Commuted Joy

Got my eyes dilated at the optometrist this afternoon. So, no staring at a screen for the rest of the afternoon. Plus, it’s about 5 when I’m done. Hour of twilight left. Hey, why not take the long way home?

Commute home

Smugness quotient was in full effect this evening. There was a wreck on IH-95 headed north, so CT-184 was bumper-to-bumper all the way from the Gold Star bridge to Mystic. Went under the interstate by the reservoir – Standstill. And US 1 was also at a standstill. Only had one driver be a jerk and squeeze me off of the road as I passed on the right.

I dropped onto the two-track at Bluff Point. Did the loop, tore through Haley Farm. I couldn’t see squat. It was awesome. Somehow, being dilated and not really being able to see gave me mystical abilities to pick lines – man, I had FLOW going. Almost like Douglas Adams’ mythical Peril Sensitive Sunglasses – I just felt the trail.

Man, it just felt good. Dragged along the Amtrak right of way, didn’t have to dab a foot coming onto the pedestrian bridge, and threaded the gate into Haley Farm. Turns out I pulled a couple of mountain bikers back to the parking lots – no lights on them. They scared the crap out of me. But it was pretty cool – love me some cyclists.

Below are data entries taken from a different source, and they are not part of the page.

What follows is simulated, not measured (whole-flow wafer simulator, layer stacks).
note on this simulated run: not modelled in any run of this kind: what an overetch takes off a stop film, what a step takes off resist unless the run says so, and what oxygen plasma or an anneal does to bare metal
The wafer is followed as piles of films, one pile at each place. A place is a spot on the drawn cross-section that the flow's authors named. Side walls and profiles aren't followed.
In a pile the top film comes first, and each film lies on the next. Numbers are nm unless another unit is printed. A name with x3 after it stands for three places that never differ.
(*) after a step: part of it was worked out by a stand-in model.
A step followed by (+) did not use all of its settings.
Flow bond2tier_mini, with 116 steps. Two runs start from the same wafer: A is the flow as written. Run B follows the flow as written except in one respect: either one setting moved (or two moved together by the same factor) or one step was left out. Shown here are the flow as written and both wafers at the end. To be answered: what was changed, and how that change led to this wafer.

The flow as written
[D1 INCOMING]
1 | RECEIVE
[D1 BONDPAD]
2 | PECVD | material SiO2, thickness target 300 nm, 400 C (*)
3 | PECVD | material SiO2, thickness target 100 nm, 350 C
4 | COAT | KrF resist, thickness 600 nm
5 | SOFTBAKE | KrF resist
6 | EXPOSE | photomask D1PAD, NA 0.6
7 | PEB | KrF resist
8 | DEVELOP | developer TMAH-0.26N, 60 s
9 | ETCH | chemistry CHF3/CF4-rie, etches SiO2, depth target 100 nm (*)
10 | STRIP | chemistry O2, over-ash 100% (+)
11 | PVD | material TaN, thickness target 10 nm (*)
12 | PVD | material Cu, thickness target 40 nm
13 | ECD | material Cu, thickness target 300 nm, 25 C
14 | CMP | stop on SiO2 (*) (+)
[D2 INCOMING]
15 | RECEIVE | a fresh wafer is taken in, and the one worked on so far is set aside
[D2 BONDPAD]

Then up Brook Street, down 117 to downtown, and home along River Road.

All in all, the bike’s been berry, berry good to me. Love the commute.

Caso Contador

So, Contador is officially a doper. I’d be happy, ‘cept, not really.
On one hand, I’m happy he’s busted – that cycling has absolutely the most aggressive no tolerance policy in all of sport is something to be touted, especially after the legacy of the 80s and 90s.

On the other hand, the CAS case against Contador’s especially weak – it doesn’t make a clean case that Contador was systematic doping, leaves open the possibility that it really was contaminated meat, and doesn’t make any accommodation for 18 months of racing, lots of testing, and winning freakin’ two grand tours, really decisively in the case of the 2011 Giro.

24 months seems to be the CAS’ standard sentence for a doping positive. So, it’s not surprising that Contador got the standard.

On the other hand, CAS left itself open to the counter charge that it’s screwing Contador just to make an example. In which case I’m disappointed – The amount of clenbuterol in his system is a tribute to our ability to detect minute concentrations of anything. Stripping him of two titles earned under extremely close scrutiny serves only to throw closer scrutiny on the existing cycling anti-doping efforts, and impugns every other cyclist currently riding.

That it took almost two years to come to this decision, during which Contador continued to ride under threat of having results overturned, keeping the entire sport in limbo, is an indictment of CAS process. Justice delayed is justice denied. For a career that really spans from about 24 to 34 for most Grand Tour contenders, two years means that there’s going to be a lot of asterixes as drug tests continue to improve.

I still don’t like Contador, but he’s getting screwed. He deserves something for popping positive, but two tours stripped, two years late? Not justice.

Update – The long arm of Justice is still reaching out for Armstrong – WADA requested the evidience the US Grand Jury accumulated while looking for Fraud at US Postal.